Your parents and elders are more important than your friends, so when you are conversing with them, don’t attend a friend’s call or SMS by cutting short the conversation. You can drop the call or excuse yourself for a moment and just inform your friend that you will call later if it is something urgent. You can ask him/her to send you a text message which you can check after a few moments.

Set limits for yourself! Time is very valuable as you have to work hard to reach your goals and carve out a brilliant future for yourselves. Schemes floated by the cellphone providers, i.e., free SMSs (or at a very nominal rate), nightly free packages, unlimited internet usage on the cellphone, are all offers that help their sales.

We are being used as pawns in the tough competition the companies are giving to each other. Don’t be lured and refuse to be misused! How can a student who has been up nearly all night enjoying the 12 midnight to 6am free talking package, perform well when he/she comes to school the following day!

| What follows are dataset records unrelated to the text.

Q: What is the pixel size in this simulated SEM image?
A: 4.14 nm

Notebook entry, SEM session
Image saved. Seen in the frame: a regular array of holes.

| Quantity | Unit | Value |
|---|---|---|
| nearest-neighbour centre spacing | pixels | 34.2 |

You may be surprised to know this, but it is a fact that teenagers currently make up the majority of the world’s cellphone users! In these times of insecurity, parents have no other choice but to provide their children with cellphones, sometimes even before they reach the proper age, only to remain in touch with them and know where they are. So, rise to your
parents’ expectations and prove that you are enlightened enough not to use this gadget to your
disadvantage!

The Pied Piper of Today

COMMUNICATION: The Modern Pied Piper

Cellular companies are the modern Pied Piper. Our youth chase them blindly, dancing all night to the tunes of incoming calls or the beeps of the text messages, writes Yasmin Elahi

Who hasn’t read the fascinating story of the Pied Piper of Hamelin who played a musical pipe, luring hundreds of children to follow him out of town into a cave, never to be seen again?

The story holds true to this day, where the Pied Piper of Hamelin has been replaced by slogans floated by cellular companies of our age.Sab keh do, Tum hi to ho, baaton baaton mein, Feel free are some of the slogans adopted by these companies. The way consumers are attracted to them, especially young people, paints more or less the same picture and the use (read misuse) of the cell phone is becoming more and more common by the day.

With these companies offering new incentives and bargains with every passing minute to capture the market, the tele-density of mobile phones has reached 55.60 in the country (Pakistan Telecom Authority report) which means that more than half of our population has access to mobile phones with over 89 million subscribers. In the 2007-08 fiscal year alone, cellular phone companies added 22.36 million subscribers to their networks amid cutthroat competition.

In times like these, when a fulltime homemaker gets painfully exhausted by the end of the day with endless chores and responsibilities around the house, the working woman is too busy juggling her time between her home, family and social commitments to use her cell phone and the man of the house after being stuck in a mad traffic jam on his way back from work, prefers to be called a couch potato as he flips lazily the channels on TV, the young end up falling prey to these cellular companies. They cater to and target our only hope for a better future, and the rest is a Pied Piper tale, where text messaging and calling each other endlessly on the mobile phone without any rhyme or reason is relative to walking into the cave.

In their competition to win over the market, the mobile servers are cutting their rates to outplay each other.packages like these are common, “Five hundred messages for Rs50!”, “Unlimited messages for a month for a [paltry] Rs80!”, “Free extra time in lieu of the air time used!”, and the most outrageous: “Free calls and text messages from midnight to six in the morning!”

The cellular companies’ television commercials reflect the kind of customers they are targeting. Take the dancing damsel in a flowing ghaghra hopping about in the fields, for example, or the college students laughing and joking in the cafeteria behaving as if studies were the last thing on their minds, or the glamorised anorexic young models endorsing mobile phones, being idealised by young girls of today. Most sane people will seldom find these commercials realistic or even sensible.

It is irresponsibility on the part of parents who think they only have a role to play as long as their children are going to school and not beyond. It is during youth that we happen to be the most vulnerable and it is during youth that most parents these days give children more freedom than they can handle. This is how they get carried away.

Wasting time sending unnecessary text messages or calling each other keeps young people awake till the wee hours of the night, and then they are expected to be on time for their classes and perform well at their studies. The boy meet girl has become something of the past; the modern way for teenagers to flirt is boy text- messages girl or the other way round.

Cell phones are an incredibly ingenious invention if put to good use, for they have broken all barriers of communication. It is the abuse of the device, triggered by the greedy policies of cellular companies and the recklessness of parents and teachers, which is the trouble. In this day and age of insecurity and lack of law and order, parents feel more at ease when their youngsters carry a cell phone with them. But in an attempt to outclass each other, cellular companies are turning this device into a big nuisance and their dirty marketing strategies are playing with the very future of our youth.